Replace special characters in a column with space
If you are guaranteed to only ever use the 26 letters of the US English alphabet (both upper-case and lower-case versions) then sure, you can get away with using LIKE
and/or PATINDEX
with the simple range notation of [a-z]
(you wouldn't need to use an upper-case "Z" when using a case-insensitive Collation).
But, if you might get characters not found in the en-US alphabet yet available in various Code Pages / Collations for VARCHAR
data (e.g. Þ
= Latin capital "Thorn" = SELECT CHAR(0xDE)
), then you might need to include those in the character class: [a-z0-9, Þ]
. Of course, what those extra characters would be is on a per-Code Page basis.
Also, please be aware that both Collation type (SQL Server vs Windows) and sensitivity settings (case, accent, etc sensitive vs insensitive) will affect which characters are included in a particular range. For example, the SQL Server Collations sort upper-case and lower-case letters in the opposite order as the Windows Collations. Meaning, assuming a case-sensitive Collation for both types of Collations, one will do AaBb...
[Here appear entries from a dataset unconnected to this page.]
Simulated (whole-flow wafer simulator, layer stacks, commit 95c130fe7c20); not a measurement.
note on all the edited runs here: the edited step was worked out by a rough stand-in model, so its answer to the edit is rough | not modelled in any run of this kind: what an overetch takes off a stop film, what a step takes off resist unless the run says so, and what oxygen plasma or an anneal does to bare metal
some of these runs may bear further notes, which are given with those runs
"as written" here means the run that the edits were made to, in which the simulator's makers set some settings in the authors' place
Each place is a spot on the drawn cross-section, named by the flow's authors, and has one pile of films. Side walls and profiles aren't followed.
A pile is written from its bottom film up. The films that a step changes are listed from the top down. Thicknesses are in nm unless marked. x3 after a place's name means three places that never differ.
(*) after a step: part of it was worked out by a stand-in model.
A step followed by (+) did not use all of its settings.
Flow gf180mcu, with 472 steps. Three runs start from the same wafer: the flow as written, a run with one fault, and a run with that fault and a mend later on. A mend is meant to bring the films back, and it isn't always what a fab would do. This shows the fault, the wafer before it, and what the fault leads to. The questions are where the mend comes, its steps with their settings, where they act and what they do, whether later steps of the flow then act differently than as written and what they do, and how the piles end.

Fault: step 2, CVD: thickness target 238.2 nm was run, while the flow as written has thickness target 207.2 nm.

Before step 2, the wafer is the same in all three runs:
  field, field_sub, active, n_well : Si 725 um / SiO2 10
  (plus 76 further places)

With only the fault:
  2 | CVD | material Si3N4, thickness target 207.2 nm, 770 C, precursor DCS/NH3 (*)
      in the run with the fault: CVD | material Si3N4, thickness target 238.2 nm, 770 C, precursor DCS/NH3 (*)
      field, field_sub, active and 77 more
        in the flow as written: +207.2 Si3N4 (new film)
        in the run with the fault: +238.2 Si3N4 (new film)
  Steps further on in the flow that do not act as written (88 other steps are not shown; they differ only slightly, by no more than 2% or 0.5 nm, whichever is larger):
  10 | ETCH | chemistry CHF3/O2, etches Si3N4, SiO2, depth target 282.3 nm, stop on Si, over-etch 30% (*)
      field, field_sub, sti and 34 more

and the other will do aAbB...
. The effect will be that a
will be within the range of A-Z
for one of them, but not the other. And the range of a-Z
won't match any characters in a binary Collation (one ending in either _BIN
or _BIN2
, but don't use _BIN
) given that the value of A
is 65 and a
is 97, hence it is an invalid range of 97 through 65 ;-). There are far too many variations to give examples for here so I will try to post a detailed explanation on my blog sometime soon (and then will update this with the link to it). However, if you are going to be strict about only accepting US English characters (even if you might get valid letters from other languages) then your best option will probably be to use the following pattern and Collation:
LIKE '%[^A-Za-z0-9, ]%' COLLATE Latin1_General_100_BIN2
Now, if you are supporting NVARCHAR
data and can get "word" characters from various languages, then T-SQL will not be of much help as it has no real way to differentiate these things. In this case, you should use a Regular Expression (RegEx) -- specifically the Replace
method / function -- and those are only available through SQLCLR. The following shows an example of replacing several "special" characters, yet leaving all that are valid letters in at least one language:
DECLARE @Test NVARCHAR(500);
SET @Test = N'this$is%a<>TEST,;to}⌡↕strip╞╟╚══¶out_ç_ƒ▀ special-ij-೫-chars-舛-დ-א-B';
SELECT SQL#.RegEx_Replace4k(@Test, N'[\W\p{Pc}-[,]]', N' ', -1, 1, NULL);
Returns:
this is a TEST, to strip out ç ƒ special ij ೫ chars 舛 დ א B
The RegEx expression means:
\W
= a RegEx "escape" meaning "any non-word character"\p{Pc}
= a Unicode "category" of "Punctuation, Connector" (this is needed for the match only because this "category" is specifically excluded by the\W
escape)-[,]
= class subtraction (this is needed to exclude commas from matching as "special" since they are included in the\W
escape)
You can do an update of a table simply by issuing:
UPDATE tbl
SET tbl.field = SQL#.RegEx_Replace4k(tbl.field, N'[\W\p{Pc}-[,]]', N' ', -1, 1, NULL)
FROM tbl
WHERE SQL#.RegEx_IsMatch4k(tbl.field, N'[\W\p{Pc}-[,]]', 1, NULL) = 1;
Please note that for these examples, I used two functions available in the Free version SQL# library of SQLCLR functions, which I created (but again, these are free). Also note that I used the "4k" versions which are faster due to using NVARCHAR(4000)
instead of NVARCHAR(MAX)
parameter types. If your data is using NVARCHAR(MAX)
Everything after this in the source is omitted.